Click Here To Purchase The Honored Dead: A Story of Friendship, Murder, and the Search for Truth in the Arab World

Author: Joseph Braude

Publisher: Spiegel & Grau

ISBN: 978-0-385-52703-3 (Hardcover): ISBN: 978-0-679-60432-7 (eBook)

The Honored Dead has received respectable notice, including an interview with the author on PRI’s The World (NPR, June 14). Joseph Braude’s true adventure is riveting and timely. The journalist is an expert on Arabic and Islamic history.

NPR notwithstanding, Americans tend not to analyze current affairs. Except in the case of our immediate domestic problems, we listen to the nightly news believing that everything in the world will change — or never changes — so why become invested? Maybe that’s why this book is marketed as a “murder mystery,” something more engrossing than today’s headlines.

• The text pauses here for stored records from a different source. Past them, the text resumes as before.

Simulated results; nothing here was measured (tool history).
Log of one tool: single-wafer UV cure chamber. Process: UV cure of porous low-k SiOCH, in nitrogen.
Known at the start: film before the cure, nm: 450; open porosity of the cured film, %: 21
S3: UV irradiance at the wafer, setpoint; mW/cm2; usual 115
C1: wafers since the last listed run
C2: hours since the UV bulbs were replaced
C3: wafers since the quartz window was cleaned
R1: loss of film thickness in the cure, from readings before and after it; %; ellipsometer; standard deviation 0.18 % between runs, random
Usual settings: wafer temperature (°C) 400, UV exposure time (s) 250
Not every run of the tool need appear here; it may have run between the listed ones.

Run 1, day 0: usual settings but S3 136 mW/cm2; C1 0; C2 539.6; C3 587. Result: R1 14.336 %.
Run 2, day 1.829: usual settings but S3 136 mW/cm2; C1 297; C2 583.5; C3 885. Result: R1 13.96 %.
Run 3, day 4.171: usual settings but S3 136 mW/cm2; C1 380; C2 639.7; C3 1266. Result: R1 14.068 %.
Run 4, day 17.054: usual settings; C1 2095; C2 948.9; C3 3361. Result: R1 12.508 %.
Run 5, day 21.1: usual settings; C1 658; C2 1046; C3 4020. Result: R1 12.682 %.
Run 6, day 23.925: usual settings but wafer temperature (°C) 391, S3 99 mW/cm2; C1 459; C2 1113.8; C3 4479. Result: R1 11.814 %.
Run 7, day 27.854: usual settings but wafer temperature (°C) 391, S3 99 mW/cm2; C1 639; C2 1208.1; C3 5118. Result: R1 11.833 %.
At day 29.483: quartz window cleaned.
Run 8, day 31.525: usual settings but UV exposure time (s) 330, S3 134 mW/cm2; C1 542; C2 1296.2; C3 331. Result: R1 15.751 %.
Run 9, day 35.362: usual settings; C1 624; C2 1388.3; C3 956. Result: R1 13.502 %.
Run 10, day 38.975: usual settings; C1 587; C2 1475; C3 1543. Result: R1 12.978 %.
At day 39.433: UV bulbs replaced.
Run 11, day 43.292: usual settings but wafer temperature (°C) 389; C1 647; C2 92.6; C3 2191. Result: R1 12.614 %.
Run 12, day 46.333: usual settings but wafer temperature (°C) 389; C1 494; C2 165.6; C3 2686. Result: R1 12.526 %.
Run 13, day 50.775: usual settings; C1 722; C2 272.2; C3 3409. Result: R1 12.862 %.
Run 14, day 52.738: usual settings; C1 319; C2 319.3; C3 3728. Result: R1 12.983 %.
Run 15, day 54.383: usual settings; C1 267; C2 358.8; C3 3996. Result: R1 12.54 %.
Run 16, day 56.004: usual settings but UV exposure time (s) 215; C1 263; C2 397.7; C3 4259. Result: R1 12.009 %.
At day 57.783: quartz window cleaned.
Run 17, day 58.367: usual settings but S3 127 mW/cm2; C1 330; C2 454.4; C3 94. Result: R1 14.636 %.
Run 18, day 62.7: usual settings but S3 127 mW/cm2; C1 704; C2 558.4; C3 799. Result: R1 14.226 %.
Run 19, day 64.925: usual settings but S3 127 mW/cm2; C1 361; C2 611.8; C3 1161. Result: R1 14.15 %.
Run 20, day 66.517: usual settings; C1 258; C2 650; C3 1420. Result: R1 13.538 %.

Braude’s novelistic style is the hook of The Honored Dead. After all, who cares about the small country that is the only one in North Africa currently not rebelling with violence? Morocco seems a nice place to visit, a slender 172,402 square miles along the coasts of the Atlantic Ocean and Mediterranean Sea with a backdrop of two fantastic mountain ranges. We embrace its cuisine and decor. Europeanized by the French, it still has colorful bazaars where we can learn to barter prices and ignore beggars. So what if the place is ruled by an authoritarian king, as long as his ongoing efforts to keep the people content are moving in the right direction?

Braude fills in the blanks with engaging prose. It is 2008. Embedded with the police, he takes you on his search for truth — the hidden reason his new friend’s friend was murdered in a warehouse. You see the tin roofed shantytowns of the poor and enclaved villas of the rich; you ride in red taxicabs, admire “pencil-thin” palm trees; notice barbed wire and satellite dishes; are invited into sumptuous courtyards and empty concrete rooms. You meet his informants in colorful or ragged garments; you smell their kitchens. The dialogue is so refined as to make the characters appear simultaneously suspicious and honorable. You are conscious of many personal stories unfolding. And you become sharply aware of eggshell politics.

Corruption exists at every level of society in Morocco. Braude explains: “…it’s a kind of state policy emanating straight from the top. . . .Down at the bottom, the sprawling informal sector of the economy — rife with drug deals large and small — has long been a space in which people take their cues from the upper echelons, constructing smaller patronage pyramids of their own . . . ” Everything requires a bribe, including seats at universities.

As Braude relentlessly pursues the facts, we become immersed in a society shamelessly secretive and misleading. We are confounded by the goodness that resides underneath deviousness in the same individual. There is a poignancy in the Moroccan news consistently reporting crimes without revealing names or locations.

The uneducated poor have little opportunity to improve their lives unless they attach themselves to one of the jihadists groups operating among them, or, more likely, to the production and export of cannabis resin (hashish). Braude says 760,000 Moroccans live off this crop. The versatility of the organized traffickers has made Morocco “a significant transit point for the global drug trade.”

Discontent is knocking at the palace gate. Braude tells us the tape cassette first opened the ears and eyes of many ordinary people. Individuals were drawn into various existing regional movements to make change. Now, appealing and unsettling ideas of how life should be lived are traveling by increasingly sophisticated, globe-circling, communication devices. Meanwhile, “Islamists living humble lives and preaching the Qur’an’s message of egalitarianism and social justice, present themselves as the vanguards of clean government.”

In Morocco, 33 million people occupy mainly cities. At one point Braude refers to the Casablanca “melting pot,” which I learned in school to mean our United States, where diverse people can become one, yet enjoy personal freedom. A “stew” seems more appropriate a metaphor for Morocco, bits and pieces tossed into a steaming pile of spiced lentils. Braude names five distinct ethnic groups that coexist in this kingdom. They may speak Arabic, but it will be nuanced. Not all are devout Muslims. There are in fact 8,000 Jews, 3,000 natives whose families were protected from Nazis by the current ruler’s father. Today, they cannot feel safe.

I understand now why the only Moroccan I know emphasizes her Berber heritage. (Her father was half African of unknown descent; the country’s Blacks’ ancestors were parked in West Africa as slave material.) The loyalty of a proud Berber family is to traditions formed in the remote mountain villages of their indigenous ancestors who believed in magic. Arabs arrived late, in the 7th century. Berbers outnumber them.

The final sharp twists in this story will shake you and challenge your assumptions.